GSA Connects 2022 meeting in Denver, Colorado

Paper No. 223-7
Presentation Time: 9:35 AM

CHRONOLOGY AND ISOTOPE CONSTRAINTS ON TECTONOTHERMAL EVOLUTION OF THE MONTANA METASEDIMENTARY TERRANE, WYOMING PROVINCE


CHEN, Tsai-Wei, School of the Environment, Wanshington State University, Pullman, WA 99164, VERVOORT, Jeffrey, School of the Environment, Washington State University, Pullman, WA 99164 and BALDWIN, Julia, Department of Geosciences, University of Montana, Missoula, MT 59812

The Wyoming Province in the region of Wyoming and adjacent states is a well-exposed Archean craton that records the Precambrian continent assembly and cratonic lithosphere modification. On the basis of differences in chemical and isotopic evolution during late Archean, the Wyoming Province is recognized to be composed of three subdivisions. The Montana Metasedimentary Terrane (MMT) is a compositionally distinct subprovince in northwestern Wyoming Province, which preserves records of interaction between crustal accretion and tectonothermal reworking in the cratonic margin.

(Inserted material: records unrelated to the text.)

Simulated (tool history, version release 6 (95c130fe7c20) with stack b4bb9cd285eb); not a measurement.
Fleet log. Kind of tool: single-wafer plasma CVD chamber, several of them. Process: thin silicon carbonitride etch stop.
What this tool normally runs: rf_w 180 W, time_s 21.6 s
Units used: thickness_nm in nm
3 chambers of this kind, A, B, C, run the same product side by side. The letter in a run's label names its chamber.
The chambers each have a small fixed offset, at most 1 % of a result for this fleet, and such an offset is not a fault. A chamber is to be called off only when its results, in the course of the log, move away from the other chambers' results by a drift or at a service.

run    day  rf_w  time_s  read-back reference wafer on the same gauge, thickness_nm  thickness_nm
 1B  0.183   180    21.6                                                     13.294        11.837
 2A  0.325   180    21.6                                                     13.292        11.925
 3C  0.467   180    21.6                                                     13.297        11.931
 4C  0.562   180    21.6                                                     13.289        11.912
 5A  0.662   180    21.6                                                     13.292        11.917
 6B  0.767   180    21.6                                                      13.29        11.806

Even though the Precambrian basement has been intensively deformed by the complex processes associated with high temperature and pressure tectonism, the isotope systems of minerals that have survived can still potentially provide critical information about past magmatic and metamorphic history. Through a systematic chronological and isotopic investigation of geological samples, our new data help to understand the origin and development of Precambrian components as well as the nature and timing of tectonic events that occurred in the MMT. Three zircon U-Pb age populations of ~2.7, ~2.4, and ~1.8 Ga document major tectonothermal events in Neoarchean and Paleoproterozoic. The garnet Lu-Hf, Sm-Nd/titanite U-Pb/monazite U-Pb ages from the same samples are broadly consistent with the youngest zircon age group at ~1.8 Ga. Their apatite-titanite-whole rock Sm-Nd isochrons also yield ages of ~1.8 Ga, indicating a regional closure of the Sm-Nd system at that time. Meanwhile, the initial Hf composition of zircon calculated at ~1.8 Ga is generally subchondritic in most samples, which is in agreement with the initial Nd values of titanite and monazite. This data set shows evidence of the 1.8-Ga thermal event distributed throughout the MMT, which extensively overprinted previous records and demonstrates a reworking of early formed crust in Paleoproterozoic.